When you purchase a written warranty (or service agreement) from a seller, there are a number of rights that come with it. I have identified what I view as the three main rights:
1. The Warranty Rights
A written warranty is a contract. Obviously you have the right to whatever the warranty provider contracted to give you. You would have to read the face of the warranty to understand those rights. You should also be given an opportunity to review the warranty before purchasing it.
2. Implied Warranties Apply
When you purchase goods, the goods come with two implied warranties. These warranties are “implied” because they may not be written in the contract but are imposed by law. The first states that the goods will be fit for the general purpose of the goods. The second applies if the seller knew you were purchasing the product for a specific purpose and relying on the seller to help you select a suitable product. Where that is the case, there is an implied warranty that the product will be fit for that particular purpose.
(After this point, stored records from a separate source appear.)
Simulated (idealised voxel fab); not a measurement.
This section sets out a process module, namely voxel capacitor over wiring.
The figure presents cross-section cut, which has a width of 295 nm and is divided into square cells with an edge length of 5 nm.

Sellers are permitted to “disclaim” these implied warranties—meaning that they will not apply. This is what a seller is doing when they sell something “as-is.” HOWEVER, when a buyer purchases a warranty or service agreement from the seller, federal law (the Magnuson-Moss Warranty Act) states that the seller CANNOT disclaim or limit the implied warranties. This is very important to know because many times sellers will still try to enforce unlawful disclaimers.
3. Right to deduct losses
When a seller breaches a contract, including any written or implied warranties, “[t]he buyer on notifying the seller of his intention to do so may deduct all or any part of the damages resulting from any breach of the contract from any part of the price still due under the same contract.” Idaho Code 28-2-717. In other words, if you owe $20,000 on a vehicle and find the seller has breached an implied warranty that cost $5,000 to repair, you can notify the lender that you are deducting the $5,000 damage from the $20,000 owed. Thus, you would only owe $15,000 on the loan.
I will tell you right now that this article is an over-simplification of these laws. Many sellers will refuse to recognize consumer rights or will even try to put things in contracts to skirt around the applicable laws. Anytime you are seeking to enforce these rights, it would be a good idea to seek legal counsel.